The watershed event in causing Americans- to lose control of our borders was the 1965 Immigration Act, which overturned the McCarran Walter Immigration Act and completely changed the strategy and tactics of our national immigration policy. Those dramatic changes were accompanied by considerable deception on the part of the sponsors of the 1965 law.
For example, Senator Edward Kennedy, purporting to describe “w hat the bill will not do,” said, “First, our cities will not be flooded with a million immigrants annually. Under the proposed bill, the present level of immigration remains substantially the same. Secondly, the ethnic mix will not be upset. Contrary to the charges in some quarters, [the bill] will not inundate America with immigrants from any one country or area, or the most populated and deprived nations of Africa and Asia.”
All his promises proved false. In the 1950s, about 230,000 immigrants arrived each year, and they were mostly legal. By the 1990s, one million immigrants a year are coming in, and the ethnic mix has changed dramatically.
Between 1971 and 1980, 85 percent of legal immigrants were from the Third World. In 1960, the U.S. population was 88.6 percent white; by 1990, it was only 75.6 percent white, a drop of 13 percentage points in 30 years. In 1990, only 8 percent of the legal immigrants came from Europe.
Congressman Elton Gallegly has been forced to confront the immigration issue because he is a member of the House International Law, Immigration, and Refugee Subcommittee. He says that “our borders are a revolving door for anyone who really wants to come here, including international terrorists.”
In 1987, 20 percent of the total arrests in our six largest cities were foreign nationals. Nearly a third of the first 6,000 arrested in the 1992 Los Angeles riot were illegal aliens, and no effort was made to deport them.
Today’s immigrants don’t assimilate. Thanks to the bureaucracies of bilingualism, multicultural education, and easy welfare, far too many immigrants remain part of an alien subculture.
According to Daniel James, a specialist in Latin American affairs and author of a 1991 study called Illegal Immigration — An Unfolding Crisis, one of the many problems with illegal immigration is “the development of a foreign underclass with its implications of non assimilable ethnic enclaves and unlawful acts in association with criminal elements including drug traffickers.”
James believes that there is a “conspiracy of silence” that is closing off serious debate about the ramifications of immigration. He believes that the illegals “already constitute a threat – to our very sovereignty.”

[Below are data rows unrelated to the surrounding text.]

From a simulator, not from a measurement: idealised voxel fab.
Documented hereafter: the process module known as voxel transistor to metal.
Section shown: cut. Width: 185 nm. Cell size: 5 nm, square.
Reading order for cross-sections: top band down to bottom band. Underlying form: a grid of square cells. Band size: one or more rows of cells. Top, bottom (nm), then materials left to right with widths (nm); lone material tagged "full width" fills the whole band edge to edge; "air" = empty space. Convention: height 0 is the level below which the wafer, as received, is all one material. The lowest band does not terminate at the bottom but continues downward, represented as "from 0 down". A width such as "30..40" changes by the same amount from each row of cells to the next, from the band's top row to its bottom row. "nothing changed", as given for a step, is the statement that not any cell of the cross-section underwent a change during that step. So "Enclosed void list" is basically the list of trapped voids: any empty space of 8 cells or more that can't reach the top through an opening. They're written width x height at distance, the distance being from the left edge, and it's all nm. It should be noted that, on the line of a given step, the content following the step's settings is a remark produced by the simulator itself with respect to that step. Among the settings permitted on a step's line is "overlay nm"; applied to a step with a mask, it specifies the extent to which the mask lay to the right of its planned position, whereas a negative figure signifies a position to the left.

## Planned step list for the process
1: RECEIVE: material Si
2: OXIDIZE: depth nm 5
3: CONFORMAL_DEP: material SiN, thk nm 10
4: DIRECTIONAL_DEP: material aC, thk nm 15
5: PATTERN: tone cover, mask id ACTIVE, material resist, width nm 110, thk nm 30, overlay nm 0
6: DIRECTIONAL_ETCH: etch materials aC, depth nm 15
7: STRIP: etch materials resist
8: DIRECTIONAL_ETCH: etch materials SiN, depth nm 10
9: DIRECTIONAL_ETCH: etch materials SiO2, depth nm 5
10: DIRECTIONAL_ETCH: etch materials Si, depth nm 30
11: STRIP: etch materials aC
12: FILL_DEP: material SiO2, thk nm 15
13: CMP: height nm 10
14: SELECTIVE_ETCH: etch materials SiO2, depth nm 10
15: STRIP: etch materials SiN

On all sides we hear the demand for such Politically Correct policies as “multiculturalism,” “diversity,” and “ethnic solidarity.” But making those values ends in themselves is what has broken up Czechoslovakia, Yugoslavia, Russia, India, Canada, and South Africa.
America needs a public debate about the consequences of large scale immigration and how our laws should deal with it. We should consider such proposals as calling “time out” on legal immigration, closing our borders to invading illegals, and toughening our asylum laws.